Detective Roesland confronts Gail and insists that all the killings she’s investigating center around her store, and since grandma is wheelchair-bound Gail is the only possible suspect. Both she and writer Sorvillo are ignoring Alexa, who hangs around the shop so much and does so much unpaid work for them I was assuming she would turn out to be the real killer – but in the end it turns out to be [spoiler alert!] the police detective herself, whose mother was a victim of the Micigan Taxidermy Killer (Gail’s dad, remember) and who determined to get rid of the “bad seed” of Gail’s bloodline by framing her for the murders and then killing her, ostensibly in the line of duty. Only Gail, in an example of the Chekhovian dictum that if you establish a pistol in act one it must go off in act three, turns out to have inherited her father’s double-jointedness (which he demonstrated to both her and us in one of her prison visits) and uses it to escape the detective’s handcuffs. Gail overpowers the bad policewoman and nearly strangles her to death – director Milami (assuming I got her name right) makes the mistake of cutting away in mid-strangulation and thereby not letting us know whether the detective survives Gail’s assault (I would have wanted her to give Isabella Pisacane the chance to act the conflicting emotions, at first determined to kill Jamie and then relenting and letting her live because if she killed her she’d be no better than her dad) until a final tag scene, in which Gail drives by the local prison and sees Jamie in the exercise yard.

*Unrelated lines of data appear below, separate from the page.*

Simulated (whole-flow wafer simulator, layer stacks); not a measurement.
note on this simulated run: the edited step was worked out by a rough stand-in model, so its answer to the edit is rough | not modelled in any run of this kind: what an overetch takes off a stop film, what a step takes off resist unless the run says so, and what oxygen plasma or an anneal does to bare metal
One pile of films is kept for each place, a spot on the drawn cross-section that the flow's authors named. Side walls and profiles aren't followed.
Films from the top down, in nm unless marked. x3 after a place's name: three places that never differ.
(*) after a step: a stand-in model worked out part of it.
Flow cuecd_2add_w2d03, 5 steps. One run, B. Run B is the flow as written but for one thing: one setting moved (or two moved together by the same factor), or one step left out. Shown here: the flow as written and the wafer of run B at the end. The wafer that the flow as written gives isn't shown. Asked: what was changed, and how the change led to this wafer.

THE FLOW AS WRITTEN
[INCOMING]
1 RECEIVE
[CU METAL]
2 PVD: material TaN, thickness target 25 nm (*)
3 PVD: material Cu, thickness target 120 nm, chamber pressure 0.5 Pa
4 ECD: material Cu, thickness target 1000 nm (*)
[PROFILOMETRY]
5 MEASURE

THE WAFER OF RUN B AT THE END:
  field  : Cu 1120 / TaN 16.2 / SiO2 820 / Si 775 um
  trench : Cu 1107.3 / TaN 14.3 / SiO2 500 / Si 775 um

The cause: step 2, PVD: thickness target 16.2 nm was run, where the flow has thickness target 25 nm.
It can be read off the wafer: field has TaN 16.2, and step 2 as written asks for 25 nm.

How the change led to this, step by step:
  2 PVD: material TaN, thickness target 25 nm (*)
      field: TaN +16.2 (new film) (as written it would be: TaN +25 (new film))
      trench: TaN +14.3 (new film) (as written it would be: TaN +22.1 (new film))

Memories of a Murder is a pretty silly film plot-wise and all Milami’s attempts at Gothic atmospherics don’t really help that much – though the straightforward approach most Lifetime hacks would have taken would have been even worse. This is also a typical modern entertainment in that there isn’t anyone in it we really like: Gail’s overall twitchiness makes it impossible for us to warm up to her as the innocent victim of a frame, her grandmother is virtually a figure from hell, taking possessiveness to ridiculous levels – she seems to come off as a combination of Norman Bates’ mother in the backstory to Psycho and Agnes Moorehead’s mother-ln-law literally from hell in Bewitched – and we can’t stand that busybody cop well before she’s revealed as the villain. Memories of a Murder is the sort of movie that’s wretched by any normal standard of quality, but it’s also oddly haunting and one can admire the talent behind it both in front of and behind the cameras even though one wishes all that talent could have been put to better use.